An article highlighting NETL’s research into the use of laser spectrometry to collect data vital to ensuring the efficacy and safety of geologic carbon storage sites was recently featured in the July edition of the Journal on Analytical Atomic Spectrometry (JAAS). JAAS is a highly regarded, peer-reviewed research publication that focuses on fundamentals, instrumentation, and methods in the determination, speciation, and isotopic analysis of trace elements.

The NETL research team’s article, titled “In situ measurements of calcium carbonate dissolution under rising CO2 pressure using underwater laser-induced breakdown spectroscopy,” was co-authored by Christian L. Goueguel, Jinesh C. Jain, Dustin L. McIntyre, Cantwell G. Carson, and Harry M. Edenborn. The study focused on the application of underwater laser-induced breakdown spectroscopy for rapid in situ measurements of calcium carbonate dissolution as a function of CO2 pressure.

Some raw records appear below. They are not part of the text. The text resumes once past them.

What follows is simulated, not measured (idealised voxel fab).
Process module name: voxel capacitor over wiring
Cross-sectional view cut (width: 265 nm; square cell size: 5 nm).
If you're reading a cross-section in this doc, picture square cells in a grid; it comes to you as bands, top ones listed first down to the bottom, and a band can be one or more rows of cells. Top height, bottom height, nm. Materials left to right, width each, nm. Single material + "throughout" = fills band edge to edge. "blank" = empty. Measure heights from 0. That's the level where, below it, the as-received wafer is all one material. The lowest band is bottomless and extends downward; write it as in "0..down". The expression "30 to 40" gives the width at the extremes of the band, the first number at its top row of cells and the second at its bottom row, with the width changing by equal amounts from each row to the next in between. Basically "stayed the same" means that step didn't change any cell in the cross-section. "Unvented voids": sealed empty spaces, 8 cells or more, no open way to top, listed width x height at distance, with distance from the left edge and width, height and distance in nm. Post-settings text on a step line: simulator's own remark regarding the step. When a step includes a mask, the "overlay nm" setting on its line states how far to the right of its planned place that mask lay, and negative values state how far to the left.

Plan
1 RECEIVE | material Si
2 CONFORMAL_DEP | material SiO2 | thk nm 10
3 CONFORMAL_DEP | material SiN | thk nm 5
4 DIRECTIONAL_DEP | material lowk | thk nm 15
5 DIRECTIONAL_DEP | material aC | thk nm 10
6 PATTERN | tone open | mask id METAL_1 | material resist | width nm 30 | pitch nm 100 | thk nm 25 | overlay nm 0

While performing carbon storage in geologic formations, it is vital to understand the way that the reservoir rocks and the cap rocks that seal the reservoirs interact with the CO2. These interactions will impact the amount of CO2 that can effectively be trapped within the minerals and native fluids of the reservoir, determining both quantity and the security of long-term storage. Limestone, for instance, is an extremely common buffering rock that becomes reactive when exposed to CO2 and alters in such a way that its porosity and permeability can increase and create a potential pathway for the CO2 to leak to the surface.

The geophysics research team, understanding the importance of predicting the behavior of reservoir rocks over long durations, sought to develop a methodology that could accurately simulate field testing experiments within a laboratory environment—thereby increasing the cost-effectiveness of the research. A hurdle facing most laboratory attempts to execute experiments involving CO2 in high-pressure environments is the difficulty in sampling the fluid during the experiment. To counter this challenge, the NETL team tested the use of laser-induced breakdown spectroscopy (LIBS). LIBS is a powerful analytical technique that allows researchers to determine trace-element distribution and concentrations with parts per million resolution, high sensitivity, and low detection limit.

The research team concluded that the use of underwater LIBS was an effective method of acquiring direct in situ measurements of calcium carbonate dissolution when paired with elevated CO2 levels. While not conclusive, the team believes that underwater LIBS has the potential to advance geologic carbon storage research by providing a practical means of acquiring real-time data on elements released during carbonate dissolution resulting from the degradation of cement seals.

Data collected by the NETL research team, and from future research performed using the techniques they validated, are crucial to geological carbon storage efforts. The ingenuity demonstrated by the NETL researchers involved in this project is a key component to advancing NETL’s mission of discovering, integrating, and maturing technology solutions to enhance the nation’s energy foundation and protect the environment for future generations.